Author Options:

How to program a neural network. Answered

I am trying to create a neural network for the purpose of using it for vocal translation software which is currently completely inaccurate. There is a lack of actually code on the Internet about this and only abstract concepts. anyone wanna help me out?



7 years ago

Looks like your goal is an accurate speech-to-text software app, not the creation of said application.

If so, I'd recommend obtaining a software package that allows customization / learning of your voice.  (Dragon package, for example).

However, if you are interested in learning / practicing how a neural network helps a VR program, get freeware from an academic source and tweak, rather than creating your own.

Particularly if you have not experimented with neural nets before.  Smarter to extend / customize a proven solution than start from scratch.

Reduces your work to finding application and customizing to your voice. 
Just customizing an application can be a significant project.

Wikipedia page on "Speech Recognition" has a nice summary of current methods (Neural Nets are not being investigated, Hidden Markov Models are currently en vogue) and some good links.  Looks like CMU's Sphinx package could be a great place to start tinkering.

Generally, machine learning algorithms need to be trained. This is where you can tweak a application to your voice.  A cursory glance at the Sphinx documentation seems to show the software allows custom training and explains how to do it.  Looks plenty tough.

If you do create your own software, don't forget to apply for a PhD!

The whole point is not just to make speech recognition that is tuned to my voice but to make something that uses the unique ability of neural nets to recognize great many people as well as translate that grammatically correct to another language and SAY it back. so a speech to speech translator. not some of that Dragon crap that i already have and only gets 1/4 of the words i say.

A truly ambitious project- the universal communicator!

So I work in the machine learning field (however, not in speech processing) and what you propose would be very involved, although it is an area of current development.  (so there are post-doc positions available... how's your cv?)

Before we go farther, let's briefly discuss machine learningNeural netwoks, random forests, hidden markov models, support vectors machines... There are many computer programs that can make decisions and have training feed back loop ostensibly improving success (links, more links).

These algorithms each have strengths and Achilles's heels. Thus, algorithm selection an important part of an solution.  In fact, I've even seen ~5% accuracy differences in the same algorithm implemented in different computer languages; significant when 95% accuracy is the typical goal!

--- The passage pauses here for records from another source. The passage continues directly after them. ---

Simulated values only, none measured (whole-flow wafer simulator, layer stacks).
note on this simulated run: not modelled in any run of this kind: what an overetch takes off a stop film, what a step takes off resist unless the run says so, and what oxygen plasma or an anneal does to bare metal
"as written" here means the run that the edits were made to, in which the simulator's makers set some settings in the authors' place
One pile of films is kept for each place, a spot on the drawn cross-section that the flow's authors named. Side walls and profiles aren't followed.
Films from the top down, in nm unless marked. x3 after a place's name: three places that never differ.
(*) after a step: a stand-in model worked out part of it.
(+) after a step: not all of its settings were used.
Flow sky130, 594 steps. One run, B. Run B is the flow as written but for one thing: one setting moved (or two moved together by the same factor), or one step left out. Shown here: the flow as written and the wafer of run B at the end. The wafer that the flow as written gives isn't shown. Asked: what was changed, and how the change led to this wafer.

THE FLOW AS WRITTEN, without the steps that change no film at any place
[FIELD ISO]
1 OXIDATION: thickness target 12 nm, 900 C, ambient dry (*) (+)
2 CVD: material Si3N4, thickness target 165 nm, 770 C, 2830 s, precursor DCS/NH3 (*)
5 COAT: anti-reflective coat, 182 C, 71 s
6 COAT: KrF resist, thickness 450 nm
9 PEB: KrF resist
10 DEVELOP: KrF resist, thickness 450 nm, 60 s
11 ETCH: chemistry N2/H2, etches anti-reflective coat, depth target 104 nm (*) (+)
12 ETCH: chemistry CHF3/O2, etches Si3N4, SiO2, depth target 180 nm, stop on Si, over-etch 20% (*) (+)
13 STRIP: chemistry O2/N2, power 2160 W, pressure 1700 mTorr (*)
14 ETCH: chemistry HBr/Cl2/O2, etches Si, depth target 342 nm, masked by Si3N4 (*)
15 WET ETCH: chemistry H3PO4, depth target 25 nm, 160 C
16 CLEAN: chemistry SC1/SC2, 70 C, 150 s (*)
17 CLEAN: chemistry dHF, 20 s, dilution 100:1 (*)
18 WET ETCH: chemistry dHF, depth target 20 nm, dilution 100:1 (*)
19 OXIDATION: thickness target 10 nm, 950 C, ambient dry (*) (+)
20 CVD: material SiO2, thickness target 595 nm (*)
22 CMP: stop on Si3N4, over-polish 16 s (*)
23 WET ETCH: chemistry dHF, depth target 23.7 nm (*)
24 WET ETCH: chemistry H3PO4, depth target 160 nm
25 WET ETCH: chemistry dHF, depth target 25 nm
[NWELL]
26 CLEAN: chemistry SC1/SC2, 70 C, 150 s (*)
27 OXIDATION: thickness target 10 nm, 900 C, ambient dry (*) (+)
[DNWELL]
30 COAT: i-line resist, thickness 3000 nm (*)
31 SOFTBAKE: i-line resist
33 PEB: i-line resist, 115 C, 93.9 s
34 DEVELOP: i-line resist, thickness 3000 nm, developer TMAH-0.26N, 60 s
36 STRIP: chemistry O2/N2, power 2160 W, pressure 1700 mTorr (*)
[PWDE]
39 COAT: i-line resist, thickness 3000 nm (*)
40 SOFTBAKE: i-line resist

I'd like to emphasize that current ML ability is different from what is anticipated.  My own experience suggests ML is currently "good" at reading big data sets and simplifying (classifying) these inputs.  Essentially, quickly digesting huge data sets and outputting a concise report.  Netflix suggestions may be somewhat relevant, but I have yet to see an online music portal that makes efficient suggestions.  Where we are at now is: if we have the data and the CPU cycles, why not try, 10% improvement is better than 0%.

Certainly advanced decision making is the academic goal of ML, but I do not think it is a contemporary reality.  Your goal is a perfect fit for graduate work.

Back to your intent, here's a simple flowchart of the algorithm as I see it:
  1. Capture and process [speech, lang1] into known library of [phrases, lang1].
  2. Translate [phrase, lang1] > [phrase, lang2]
  3. Output in [synth-speech, lang2]
Step 1
Looks like there are some good programs available for input. Most seem to have capture and recognition algorithms, and language libraries.  Most seem to use statistical algorithms for processing.

Step 2
A quick survey indicates crowd-sourcing in conjunction with error-minimizing ML strategies are currently being used in [text,lang1] > [text,lang2] conversions (Google Translate, for example).  I suspect grammatical translation is beyond ML and brute-force solutions are our contemporary limit.  Grammatically accurate [lang1] > [lang2] conversion is a tricky step,  because it must  balance between Fidelity vs. transparency, which is a challenge inherent to translation.

Step 3
There are many programs that can output text to speech. I imagine there are free programs in most major languages, so this is solved.

It is important to recognize that software doesn't need to get it "right" just add accuracy, since 10% is better than nothing.  So, can you add value in step1 or step2?  Now the devil is in the details.

From a practical standpoint- I'd be very clear on defining your goals.  Is algorithm selection important? or is output important?  I think you could easily spend 2 years exploring a particular algorithm, with no guarantee of significant improvement. 

I've actually been through this in the past!  This is OK, if your goal is the algorithm, but not OK if your goal is the output.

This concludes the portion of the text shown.